Right, non-LPAE systems indeed have a bigger problem with
fragmentation here, I hadn't thought of that. Most of the
systems with 4GB RAM (and all of those with more) support
LPAE though, which means they can use the same page table
layout as x86 when when using CONFIG_LPAE=y.
Almost all SoCs prior to ARMv7VE are limited to 2GB of RAM
or less, the only exceptions I can think of are three SoCs
that can use close to 4GB (a small physical address range
is used for MMIO):
- Calxeda highbank
- Hisilicon hip01
- NXP i.MX6D/DP/Q/QP
We can throw the first two under the bus, I'm sure nobody
cares enough, but the i.MX6Q was actually shipped in a
handful of products with 4GB that some users still have:
- Bunnie's Novena Laptop (856 original backers on crowdsupply)

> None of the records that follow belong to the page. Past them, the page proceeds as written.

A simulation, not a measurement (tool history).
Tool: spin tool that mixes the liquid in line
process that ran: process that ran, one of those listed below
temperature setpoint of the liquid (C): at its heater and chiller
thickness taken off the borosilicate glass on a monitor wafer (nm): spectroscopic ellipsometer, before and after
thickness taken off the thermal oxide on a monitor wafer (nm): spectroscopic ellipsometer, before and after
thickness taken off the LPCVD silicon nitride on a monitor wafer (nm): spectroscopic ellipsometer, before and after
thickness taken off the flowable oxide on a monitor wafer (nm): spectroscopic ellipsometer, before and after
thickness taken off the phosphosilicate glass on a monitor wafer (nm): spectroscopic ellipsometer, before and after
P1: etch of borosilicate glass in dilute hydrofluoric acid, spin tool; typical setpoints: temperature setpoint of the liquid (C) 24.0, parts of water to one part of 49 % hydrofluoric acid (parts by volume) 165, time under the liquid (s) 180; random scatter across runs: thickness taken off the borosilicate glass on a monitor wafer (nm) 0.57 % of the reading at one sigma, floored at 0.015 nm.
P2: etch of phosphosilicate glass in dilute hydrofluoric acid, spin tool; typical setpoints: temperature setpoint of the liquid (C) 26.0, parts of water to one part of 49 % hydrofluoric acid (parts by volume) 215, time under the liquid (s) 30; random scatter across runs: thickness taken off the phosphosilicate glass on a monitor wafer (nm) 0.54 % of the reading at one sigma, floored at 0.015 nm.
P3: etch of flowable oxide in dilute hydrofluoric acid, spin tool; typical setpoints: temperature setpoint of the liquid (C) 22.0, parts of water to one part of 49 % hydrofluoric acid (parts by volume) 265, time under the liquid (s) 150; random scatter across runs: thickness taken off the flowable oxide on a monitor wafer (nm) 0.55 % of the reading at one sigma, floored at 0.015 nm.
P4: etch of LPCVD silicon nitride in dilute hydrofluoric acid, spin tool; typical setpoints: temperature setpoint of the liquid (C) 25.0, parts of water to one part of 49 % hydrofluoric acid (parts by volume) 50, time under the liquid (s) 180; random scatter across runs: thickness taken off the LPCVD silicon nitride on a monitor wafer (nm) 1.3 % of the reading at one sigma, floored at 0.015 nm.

- Solidrun CuBox i4x4 (not the more common i4P)
- Solidrun Hummingboard (early revisions only, later 2GB)
A couple of other i.MX6Q boards were advertised as supporting
"up to 4GB", but if you tried to buy those, the only ones in
stock anywhere seemed to be limited to 1 or 2 GB. Examples:
- armstone A9r4 (dts not upstream)
- DFI FS053 (dts not upstream)
- VAR-SOM-MX6
[Part of the problem here apparently was availability
and cost of qualified 8Gbit DDR3 chips.]
Do you know of any other SoCs or boards in that category?
My feeling so far is that none of these are show-stoppers:
- The 4GB/8GB boards with LPAE don't have the added problem
of fragmentation with order-2 page table allocations.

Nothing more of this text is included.